Life

Hanung Bramantyo: Hitting
the right marks

(JP/P.J. Leo)

Throughout his career, movie director Hanung Bramantyo has tried going to the left, to the right, and in between.

He flirted with the ideology of the left when he inserted the character of the ghost of a victim of the anti-communist massacre of 1965 in Lentera Merah (Red Lantern, 2006). He has also made six other movies that don't necessarily carry any particular ideology.

However, his path to the right has so far given him the most audience and the most media coverage.

His latest film Ayat-ayat Cinta (Verses of Love) is one of the biggest selling movies to hit the country in recent years.

"Today, the ninth day it's been screened, 1.5 million tickets have been sold to Ayat-ayat Cinta," Hanung told The Jakarta Post.

Ayat-ayat Cinta premiered in a special showing on Feb. 21, hitting the cinemas a week later on Feb. 28.

Previously, Get Married was Hanung's most commercially successful film, with 1.4 million tickets sold in two months.

The preliminary response to Ayat-ayat Cinta has been extremely positive. Many Muslim women reportedly left theaters teary-eyed after watching the film, which is based on an Indonesian Islamic romance novel and takes place in Cairo.

It is the first time that Hanung, who was born and raised in Yogyakarta in the Muhammadiyah tradition, has directed an Islamic movie, but it's success has encouraged him.

"I'm excited by the idea of making more Islamic movies. I plan to release two more this year," Hanung said.

The first movie scheduled for release this year is titled Doa yang Mengancam (Threatening Prayer). It is a satire, about a person who requests something from God, but does so in a threatening way, Hanung said.

"Aming (an actor known for his comic roles) will be among the cast," he said.

The second is Perempuan Berkalung Sorban (Woman With a Scarf Around Her Neck).

Like Ayat-ayat Cinta, Perempuan Berkalung Sorban is also based on a novel by Abidah el Khalieqy, who, according to reviews of the book, explores the concept of Islamic feminism.

"The novel is about a Muslim woman who enters into an arranged marriage. The husband, picked by her kyai (cleric), is abusive," Hanung said.

"It will be different from Ayat-ayat, which is clean and without controversy. Perempuan is more advanced; it will be critical."

Hanung said although the storyline of Ayat-ayat Cinta was naive at times, he enjoyed making it.

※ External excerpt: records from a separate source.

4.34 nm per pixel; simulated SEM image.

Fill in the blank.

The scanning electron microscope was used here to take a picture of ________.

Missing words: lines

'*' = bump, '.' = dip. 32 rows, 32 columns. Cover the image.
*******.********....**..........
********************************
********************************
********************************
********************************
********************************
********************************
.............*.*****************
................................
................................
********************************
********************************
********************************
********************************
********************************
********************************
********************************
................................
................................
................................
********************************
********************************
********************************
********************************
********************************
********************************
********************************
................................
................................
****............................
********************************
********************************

"However, I also poured everything I had into Get Married," he said. Last year, he received the Citra Award for the best director for Get Married. "I think I deserved the award."

Get Married is a comedy about four close friends growing up in a Betawi kampung in Jakarta. Far from being shallow, the film raises a number of social issues that Indonesian society faces today.

The Post's review of Get Married said: "...the film becomes an amusing satire of society's simplistic view of marriage.

"It's like a Cinderella story with something to say," Hanung said.

After releasing Get Married, his seventh big-screen movie, Hanung said he understood Indonesian audiences more.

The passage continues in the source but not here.